Eleven States Urge Conditions On Sat Merger
March 28, 2008 at 5:37 AM (PT)
Eleven states urged U.S. communications regulators to consider imposing conditions on SIRIUS SATELLITE RADIO's proposed $4.59 billion takeover of XM SATELLITE RADIO, reports BLOOMBERG NEWS. The attorneys general of the states, led by Democrat MARC DANN of OHIO, said they are "disappointed" that the U.S. Justice Department cleared the deal on MARCH 24th without restrictions. The states said the combination of the only two satellite radio providers is "anticompetitive," and the government should demand concessions.
The states said the combination of the only two satellite radio providers is anticompetitive, and the government should demand concessions.
Allowing the merger to proceed "unchallenged or without the imposition of appropriate terms and conditions" hurts competition, the attorneys general said in a letter to FCC Chairman KEVIN MARTIN. They said one possible condition to protect competition would require the companies to market a receiver enabling consumers to listen to any new satellite service that is developed.
Also, they said government could require the merged company to offer "a la carte" pricing to let listeners choose among program options instead of paying full price for all channels. SIRIUS has already told the FCC it would be willing to offer that choice to consumers.
SIRIUS CEO MEL KARMAZIN outlined "a la carte" pricing as an inducement to win U.S. approval of the combination. Customers would pay as little as $6.99 a month for a package of fewer channels compared with the monthly subscription of $12.95 they now pay.
As a condition of licensing the satellite spectra to SIRIUS and XM SATELLITE, the FCC required the companies to design a radio that would receive signals from both services. such a radio thus far hasn't been economically viable because "there hasn't been anyone who wants to bring it to market," said ROBERT L. PETTIT, a Washington communications lawyer representing SIRIUS.
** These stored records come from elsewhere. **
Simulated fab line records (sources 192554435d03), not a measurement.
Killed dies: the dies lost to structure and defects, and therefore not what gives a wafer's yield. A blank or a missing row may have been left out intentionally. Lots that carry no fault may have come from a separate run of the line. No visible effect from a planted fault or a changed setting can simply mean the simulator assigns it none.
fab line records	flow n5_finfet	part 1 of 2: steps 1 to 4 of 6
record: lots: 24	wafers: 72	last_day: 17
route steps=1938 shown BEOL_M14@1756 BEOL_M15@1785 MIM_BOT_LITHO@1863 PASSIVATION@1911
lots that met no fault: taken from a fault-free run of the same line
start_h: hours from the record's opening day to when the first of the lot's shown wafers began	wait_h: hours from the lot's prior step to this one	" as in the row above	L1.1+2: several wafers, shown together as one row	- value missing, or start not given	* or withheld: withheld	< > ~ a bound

Still, KARMAZIN pledged last year to subsidize the production of an interoperable radio to serve customers of the combined company, PETTIT said. He acknowledged that customers who already have SIRIUS or XM SATELLITE radios installed in their cars won't be able to receive the full range of programming without new equipment.
In addition to DANN, the letter to the FCC was signed by attorneys general from CONNECTICUT, IOWA, MARYLAND, MISSISSIPPI, MISSOURI, NEVADA, OKLAHOMA, RHODE ISLAND, UTAH and WASHINGTON.